Methods/Statistics
P-Hacking and Publication Bias in Epidemiology Research: Trends in Derived P-Values from the American Journal of Epidemiology from 2000-2022 Sarah Ackley* Sarah Ackley Ruijia Chen Jingxuan Wang Grisel Lopes Peter Buto Kendra D. Sims Isabel Elaine Allen Maria Glymour
Concerns about null-hypothesis testing and reporting of p-values have grown in the last two decades. However, it is unknown whether the movement to reduce reliance on p-values has resulted in changes in p-hacking or publication bias.

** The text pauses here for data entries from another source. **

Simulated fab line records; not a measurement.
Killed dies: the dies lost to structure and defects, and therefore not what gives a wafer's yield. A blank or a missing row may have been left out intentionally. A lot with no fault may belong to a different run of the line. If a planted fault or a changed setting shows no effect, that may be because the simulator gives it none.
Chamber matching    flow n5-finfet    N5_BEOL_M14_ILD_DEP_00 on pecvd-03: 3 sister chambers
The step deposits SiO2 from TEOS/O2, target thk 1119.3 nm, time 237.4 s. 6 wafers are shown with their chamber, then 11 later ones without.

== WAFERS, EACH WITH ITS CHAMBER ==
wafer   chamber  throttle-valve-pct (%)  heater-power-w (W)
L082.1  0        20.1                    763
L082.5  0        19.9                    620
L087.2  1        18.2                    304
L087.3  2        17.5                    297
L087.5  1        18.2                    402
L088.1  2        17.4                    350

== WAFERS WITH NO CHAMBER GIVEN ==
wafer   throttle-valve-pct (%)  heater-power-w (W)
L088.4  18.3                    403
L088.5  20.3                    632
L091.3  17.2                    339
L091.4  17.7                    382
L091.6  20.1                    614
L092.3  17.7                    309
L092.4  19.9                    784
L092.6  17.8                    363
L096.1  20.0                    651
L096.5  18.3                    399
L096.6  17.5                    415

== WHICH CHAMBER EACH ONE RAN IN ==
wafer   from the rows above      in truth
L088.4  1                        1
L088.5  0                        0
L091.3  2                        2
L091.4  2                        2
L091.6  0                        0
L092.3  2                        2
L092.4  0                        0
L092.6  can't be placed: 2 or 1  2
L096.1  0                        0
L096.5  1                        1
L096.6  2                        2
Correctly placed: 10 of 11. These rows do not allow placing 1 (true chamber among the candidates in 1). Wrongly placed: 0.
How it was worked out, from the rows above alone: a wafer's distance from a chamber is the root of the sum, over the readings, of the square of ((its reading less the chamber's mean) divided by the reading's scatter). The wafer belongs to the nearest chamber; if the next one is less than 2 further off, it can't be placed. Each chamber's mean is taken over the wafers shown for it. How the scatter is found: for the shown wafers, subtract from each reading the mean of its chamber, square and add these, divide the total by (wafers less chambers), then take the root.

We obtained AJE abstracts from 2000-2022 with at least one CI. Two-sided p-values were calculated from scraped estimates and CIs. We contextualized findings using theoretical and simulated p-value distributions assuming all studies are equally powered and assuming a range of statistical power across studies. We evaluated linear trends and determined whether the empirical distribution of p-values changed over this time period. We also evaluated changes in the ratio of p-values just below and above 0.05. All reported odds ratios correspond to a one year difference.
A total of 3743 p-values were extracted from 1517 abstracts. From fits to theoretical p-value distributions, we find there is excess density between 0.01 and 0.05 and near 1, with a dearth of p-values <0.01 (see figure); this is the case for both early (2000-11) and later time periods (2012-22). Smaller p-values increased over time (p<0.05: OR=1.02, 95% CI: 1.01 to 1.03; p<0.01: OR=1.02, 95% CI: 1.01 to 1.03). Selecting only the smallest p-value for each abstract yielded similar results: (p<0.05: OR=1.02, 95% CI: 1.0 to 1.04; p<0.01: OR=1.01, 95% CI: 1.00 to 1.03). Statistically significant changes in the proportion of p-values just below versus just above 0.05 were not detected for the full sample (OR=1.01, 95% CI: 0.99 to 1.03) or just selecting the smallest p-value per abstract (OR=1.01, 95% CI: 0.98 to 1.04), although the point estimates indicate this ratio is increasing.
We find evidence of p-hacking but not publication bias in AJE. Decreasing p-values could reflect larger sample sizes, better-motivated hypotheses, or increased publication bias or p-hacking. We find no evidence that de-emphasizing p-values has reduced publication bias or p-hacking.